Using Rselenium to overcome Rvest limitations
Rvest vs Rselenium
Its very often the case that data crawling needs to accomodate cookie requests from the website and/or by pass login authorizations. While rvest is a great tool to process html text, accomodating cookies and login requests can be quite troublesome.
The main problem comes with the internals of read_html()
function which
builds on curl
type of requests. This connection is often stateless and
may result to 301 http errors.
An easy way to overcome this, is to rely on the browser in order to capture the
html
part that we wish to parse. Therefore using rselenium
is the
most efficient way to address that, although it requires some effort to run.
Prerequisites
To begin with you need a standalone version of a selenium server (you can download the latest version of selenium server from here
The second most important step is to download a browser extension to use with the selenium server. I strongly suggest chrome since this is the fastest and more convinient one. You can download the chrome webdriver extension for your platform from here.
Once you have it downloaded and unziped it in the same folder assuming that your JRE works fine and you are in windows (for other platforms modify accordingly)

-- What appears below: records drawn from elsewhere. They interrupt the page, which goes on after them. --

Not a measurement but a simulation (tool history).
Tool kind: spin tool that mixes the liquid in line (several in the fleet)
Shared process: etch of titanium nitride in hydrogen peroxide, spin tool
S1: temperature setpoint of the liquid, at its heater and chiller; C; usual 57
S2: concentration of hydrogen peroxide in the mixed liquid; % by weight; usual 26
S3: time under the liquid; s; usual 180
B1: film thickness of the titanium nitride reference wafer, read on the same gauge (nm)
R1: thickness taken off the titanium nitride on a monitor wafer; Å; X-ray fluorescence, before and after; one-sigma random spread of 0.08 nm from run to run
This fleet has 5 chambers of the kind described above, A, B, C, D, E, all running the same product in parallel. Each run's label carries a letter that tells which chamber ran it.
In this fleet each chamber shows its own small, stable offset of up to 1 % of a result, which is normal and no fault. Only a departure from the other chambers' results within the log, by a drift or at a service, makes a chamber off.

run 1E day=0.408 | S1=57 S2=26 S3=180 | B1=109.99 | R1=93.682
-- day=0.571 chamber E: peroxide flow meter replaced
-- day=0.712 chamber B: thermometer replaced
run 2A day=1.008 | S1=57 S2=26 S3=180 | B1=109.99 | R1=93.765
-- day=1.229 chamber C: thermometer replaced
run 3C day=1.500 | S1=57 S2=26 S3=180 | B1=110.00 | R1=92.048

# Note that the -port defines the port that the server will run
# the -D argument of the jar defines the web driver path
# in our case is located on the folder chromedriver_win32 in the
# same folder with the selenium server. The version of the selenium
# server might change as well.
java -Dwebdriver.chrome.driver=chromedriver_win32\chromedriver.exe -jar selenium-server-standalone-3.5.3.jar -port 4445
Using Rselenium
#install the package if you don't allready have it
#install.packages("Rselenium")
#load the package
library(RSelenium)
library(rvest)
#Set to 2 if you don't want images to load
prefs = list("profile.managed_default_content_settings.images" = 1L)
cprof <- list(chromeOptions = list(prefs = prefs))
#Open browser and navigate to login page
remDr <- remoteDriver(remoteServerAddr = "localhost",
extraCapabilities = cprof,
port = 4445L,
browserName = "chrome")
#Set to True if you want your browser to open in front of you
remDr$open(silent = F)
remDr$navigate("http://www.theurlofyourchoice.com")
this_page_src <- remDr$getPageSource()
# Use your rvest here to read the html code captured through Rselenium.
page_scr <- read_html(this_page_src)
# Do your rvest staf here
page_src %>%
html_text()